In the lead up to the budget I’ve been asking (well pleading really) with the Treasurer to introduce measures that’ll help affect positive change to the WA property market. REIWA asked for the government not to raise stamp duty or land tax rates and we’re grateful they didn’t, but they have introduced an additional foreign buyer tax of 7 per cent.

“So what, that doesn’t affect me,” I hear you say. Well, consider this. At Perth’s median house price of about $520,000, a foreign buyer will pay $55,115 in tax if buying a home. That’s equal to 3 years’ rent at Perth’s current median of $350 per week so I’d imagine non-residents here for the short term will choose to rent rather than buy; pushing up rents.

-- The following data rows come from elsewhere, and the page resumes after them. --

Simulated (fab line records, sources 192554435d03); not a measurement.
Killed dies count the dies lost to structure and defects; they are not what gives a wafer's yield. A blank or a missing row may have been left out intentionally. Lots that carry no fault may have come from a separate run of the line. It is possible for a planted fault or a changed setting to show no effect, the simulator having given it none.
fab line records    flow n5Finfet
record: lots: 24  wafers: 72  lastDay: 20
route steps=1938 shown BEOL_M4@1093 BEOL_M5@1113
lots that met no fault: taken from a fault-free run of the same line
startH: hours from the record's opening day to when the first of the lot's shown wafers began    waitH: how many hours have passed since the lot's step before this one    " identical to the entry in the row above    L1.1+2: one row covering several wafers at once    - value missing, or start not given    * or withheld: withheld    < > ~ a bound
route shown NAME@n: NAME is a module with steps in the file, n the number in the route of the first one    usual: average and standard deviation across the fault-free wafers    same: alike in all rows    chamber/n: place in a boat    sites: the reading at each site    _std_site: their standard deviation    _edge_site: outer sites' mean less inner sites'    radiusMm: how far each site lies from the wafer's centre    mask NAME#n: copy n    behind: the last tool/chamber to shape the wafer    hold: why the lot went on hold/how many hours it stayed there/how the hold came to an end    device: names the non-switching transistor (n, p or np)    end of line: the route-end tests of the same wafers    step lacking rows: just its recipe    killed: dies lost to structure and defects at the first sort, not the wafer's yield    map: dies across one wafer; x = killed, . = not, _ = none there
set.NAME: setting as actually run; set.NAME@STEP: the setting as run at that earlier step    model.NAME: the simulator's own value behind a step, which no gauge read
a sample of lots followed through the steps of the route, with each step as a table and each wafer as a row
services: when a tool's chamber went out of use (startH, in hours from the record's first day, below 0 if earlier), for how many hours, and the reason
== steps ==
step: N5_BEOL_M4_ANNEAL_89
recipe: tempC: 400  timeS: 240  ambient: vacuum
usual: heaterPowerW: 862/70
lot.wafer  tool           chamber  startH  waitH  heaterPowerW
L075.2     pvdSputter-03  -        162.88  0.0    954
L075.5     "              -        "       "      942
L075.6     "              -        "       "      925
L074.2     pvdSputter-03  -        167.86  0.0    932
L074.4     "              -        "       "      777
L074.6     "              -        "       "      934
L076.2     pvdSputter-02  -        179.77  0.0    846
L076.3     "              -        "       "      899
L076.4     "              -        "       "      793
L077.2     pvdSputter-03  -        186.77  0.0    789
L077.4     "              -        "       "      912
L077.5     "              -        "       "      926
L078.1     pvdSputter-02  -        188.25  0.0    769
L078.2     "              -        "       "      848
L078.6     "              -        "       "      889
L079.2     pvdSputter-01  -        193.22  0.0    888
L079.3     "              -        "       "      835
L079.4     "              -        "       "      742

Also, the tax only applies to properties that are either single detached homes or within a group of 10 or less. This means larger apartment complexes will continue to attract foreign buyers whilst developers trying to address the “missing middle” of housing types in Perth by building villas, maisonettes or townhouses will miss out on these buyers. These sort of distortions in any market are counter-intuitive, particularly when the government are so keen to improve housing diversity in and around their Metronet Hubs.

The government claims the tax will raise $123m and that it simply brings WA into line with the eastern states. I’d not be unhappy about such a tax if our market was flying along like Sydney and Melbourne has been where foreign buyers can adversely affect affordability, but our market is just starting to recover from the lowest levels of sales activity since 1990.

Unfortunately, the budget failed to address the flawed First Home Owner’s Grant with builders and land developers continuing to benefit from the current policy, adding to urban sprawl we can ill afford. 

There was no incentives added for seniors looking to down-size either with many retirees in homes larger than they need but stuck there partly because of exorbitant stamp duty costs.

Most commentators have labelled the budget as “boring” and for property, that’s an apt descriptor. It’s also a missed opportunity to consider changes to transfer duty and other such taxes that act as barriers to economic growth (payroll tax), by replacing them with a broader based land tax regime that loosens the shackles on the property market, encourages trade-up activity and releases more affordable established entry-level housing.